W/o sturdy bench I'll determine the high spots, then lay the rim on the floor with the high spots resting on a broom handle, hockey stick a pair of wooden blocks or whatever, then step on the rim. Sometimes I have to inch my feet towards the blocked up section to get a strong enough bend into the rim to straighten it out. Repeat until good enough or alotted time for the project runs out, relace rim into wheel, tension, true and ride.

This is at disassembly, something like 17 mm out.


This is after 1st round of bending, something like 11 mm remaining. Not good enough yet but a big improvement.


For some reason I didn't follow through on the photo shoot, I think I had to call it quits for that evening or something.
Anyhow, at the next session I got it down to abt 2 mm deflection, at which point it went back into the wheel.
So maybe I wouldn't/haven't taken it on a cost-to-coast tour, but it's so far it's doing fine.

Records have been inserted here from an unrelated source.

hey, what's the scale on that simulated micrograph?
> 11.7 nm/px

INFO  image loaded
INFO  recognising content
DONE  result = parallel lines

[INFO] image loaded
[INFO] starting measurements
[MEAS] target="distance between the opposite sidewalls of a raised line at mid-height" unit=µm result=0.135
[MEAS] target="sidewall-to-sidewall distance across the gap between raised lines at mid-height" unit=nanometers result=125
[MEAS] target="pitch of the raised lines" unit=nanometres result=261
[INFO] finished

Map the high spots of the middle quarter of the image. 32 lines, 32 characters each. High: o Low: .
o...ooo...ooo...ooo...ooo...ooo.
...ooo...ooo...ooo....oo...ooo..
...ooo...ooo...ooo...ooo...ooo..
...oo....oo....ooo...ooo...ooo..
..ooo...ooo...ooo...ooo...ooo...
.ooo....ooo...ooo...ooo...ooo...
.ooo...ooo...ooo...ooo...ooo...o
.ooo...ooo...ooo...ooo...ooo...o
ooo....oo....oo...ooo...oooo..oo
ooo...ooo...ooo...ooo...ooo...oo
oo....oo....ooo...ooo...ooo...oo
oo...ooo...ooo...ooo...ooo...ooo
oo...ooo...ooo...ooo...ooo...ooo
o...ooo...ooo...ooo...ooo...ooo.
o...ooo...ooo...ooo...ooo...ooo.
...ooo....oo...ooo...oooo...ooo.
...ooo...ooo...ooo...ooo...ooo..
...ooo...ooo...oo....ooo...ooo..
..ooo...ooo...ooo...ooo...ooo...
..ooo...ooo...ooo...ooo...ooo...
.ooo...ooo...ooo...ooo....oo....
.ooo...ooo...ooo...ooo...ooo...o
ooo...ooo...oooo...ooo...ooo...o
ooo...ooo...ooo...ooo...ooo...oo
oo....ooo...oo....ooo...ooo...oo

I've never had much luck tackling serious bends with the rim still in the wheel, IME the opposite spokes won't allow for enough of a counter-bend to end up anywhere near to straight. I've had good results pushing out low spots with the rim still attached though.

Either way, it still a good hour's work or so. 20 minutes to secure the spokes and unscrew the nipples, 10 minutes of bending, and 30 minutes of reassembling the wheel. For me, that'd go a long way towards simply replacing the rim or building a new wheel from scratch.
If you have to pay someone for the time, this'll buy you a new budget wheel from the LBS.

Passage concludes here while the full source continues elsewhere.